Donald Trump tweeted Monday night, “The European Union is coming to Washington tomorrow to negotiate a deal on Trade. I have an idea for them. Both the U.S. and the E.U. drop all Tariffs, Barriers and Subsidies! That would finally be called Free Market and Fair Trade! Hope they do it, we are ready - but they won’t!”
He is right, they probably won’t. But they should. And so should he.
Trump has moved to enhance the ability of U.S. companies and manufacturers to compete in the global marketplace by curtailing regulations, but in declaring a tariff war with our trading partners he placed a huge barrier on our manufacturers’ incentive to compete. If his goal is to make U.S. manufacturers more competitive in global markets, he should remove all tariffs and advocate for free trade.

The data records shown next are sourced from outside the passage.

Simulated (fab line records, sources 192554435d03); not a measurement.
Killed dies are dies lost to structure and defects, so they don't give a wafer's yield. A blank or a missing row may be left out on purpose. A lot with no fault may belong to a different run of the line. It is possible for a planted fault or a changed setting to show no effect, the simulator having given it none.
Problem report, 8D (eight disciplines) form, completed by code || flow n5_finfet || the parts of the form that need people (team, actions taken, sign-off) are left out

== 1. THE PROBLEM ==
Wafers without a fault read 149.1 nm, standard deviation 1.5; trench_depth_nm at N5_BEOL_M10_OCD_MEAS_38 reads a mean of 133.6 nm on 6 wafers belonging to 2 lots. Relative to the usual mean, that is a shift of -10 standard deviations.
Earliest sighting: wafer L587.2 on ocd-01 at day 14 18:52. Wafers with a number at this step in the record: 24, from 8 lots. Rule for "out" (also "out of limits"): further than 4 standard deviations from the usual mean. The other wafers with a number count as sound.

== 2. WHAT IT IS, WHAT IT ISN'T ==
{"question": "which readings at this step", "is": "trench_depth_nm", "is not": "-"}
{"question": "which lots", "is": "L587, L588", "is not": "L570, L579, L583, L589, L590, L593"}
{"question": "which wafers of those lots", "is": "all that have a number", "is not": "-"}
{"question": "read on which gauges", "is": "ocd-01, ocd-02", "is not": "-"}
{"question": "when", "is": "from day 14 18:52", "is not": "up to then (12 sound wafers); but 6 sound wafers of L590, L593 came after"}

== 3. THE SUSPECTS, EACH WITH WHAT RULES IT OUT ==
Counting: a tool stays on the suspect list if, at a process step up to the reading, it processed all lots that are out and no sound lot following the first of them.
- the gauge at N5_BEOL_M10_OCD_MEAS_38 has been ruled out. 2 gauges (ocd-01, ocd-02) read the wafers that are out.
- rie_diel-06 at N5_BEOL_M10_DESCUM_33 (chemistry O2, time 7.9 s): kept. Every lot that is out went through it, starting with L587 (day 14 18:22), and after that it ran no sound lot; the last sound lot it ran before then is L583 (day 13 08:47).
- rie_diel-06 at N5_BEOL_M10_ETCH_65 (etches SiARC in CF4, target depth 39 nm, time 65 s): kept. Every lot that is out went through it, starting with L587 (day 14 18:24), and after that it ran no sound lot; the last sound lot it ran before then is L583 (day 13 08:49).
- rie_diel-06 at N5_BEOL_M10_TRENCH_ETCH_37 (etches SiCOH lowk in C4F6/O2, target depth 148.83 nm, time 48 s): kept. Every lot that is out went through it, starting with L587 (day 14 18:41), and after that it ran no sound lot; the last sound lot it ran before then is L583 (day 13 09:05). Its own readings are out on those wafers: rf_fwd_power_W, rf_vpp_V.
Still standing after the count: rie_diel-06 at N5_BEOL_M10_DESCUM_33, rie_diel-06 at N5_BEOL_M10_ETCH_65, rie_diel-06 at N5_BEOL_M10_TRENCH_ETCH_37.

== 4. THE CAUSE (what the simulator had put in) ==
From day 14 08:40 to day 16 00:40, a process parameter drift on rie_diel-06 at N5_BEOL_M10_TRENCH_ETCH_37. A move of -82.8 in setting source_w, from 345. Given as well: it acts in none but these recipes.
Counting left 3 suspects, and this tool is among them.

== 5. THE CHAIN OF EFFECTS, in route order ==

A country’s competitiveness is not enhanced by building trade barriers.
The Wall Street Journal on Monday published a commentary by Bill Lane, former global government affairs director at Caterpillar. Lane wrote about the 1988 proposal Caterpillar’s then-CEO George Schaefer sent to U.S. Trade Representative Clayton Yeutter, urging the elimination of tariffs globally on the construction, material-handling and earth-moving equipment and engines that Caterpillar manufactured. He said, “In the long run, we’re confident that our employees, customers and investors are best served when we’re allowed to compete in a totally open market.”
In the 1970s, Japanese automakers started selling cars in the U.S. that were cheaper, more efficient and better built than their American competitors. The U.S. manufacturers pushed for restrictions on imports and the Japanese government in 1981 accepted a temporary restriction on the number of imports to the United States. This agreement was eventually extended to 1985 to give U.S. manufacturers time to become competitive. Sales of domestically produced cars increased; however, it was not until the import restrictions lapsed that U.S. automakers were forced to begin building cars that were competitive to those coming from Japan.
In the 1997 East Asian financial crisis, Taiwan suffered less than its neighbors. Taiwan had its economic house in order and imposed fewer restrictions on its manufacturers and imposed fewer restrictions to competition. Manufacturers had to stand on their ability to compete in the global marketplace with the knowledge that if they failed, the government was not going to step in to save them. It was this “right to fail” that made the Taiwanese economy stronger than their neighbors and better able to withstand the Asian economic crisis.
If Trump truly has confidence in U.S. inventiveness and the ability of U.S. manufacturers to compete in the global marketplace, he should remove all tariffs. It will force U.S. manufacturers and employees to compete in the global marketplace. It plays to our strengths as a nation and is the only way we can win the global trade war. But he won’t.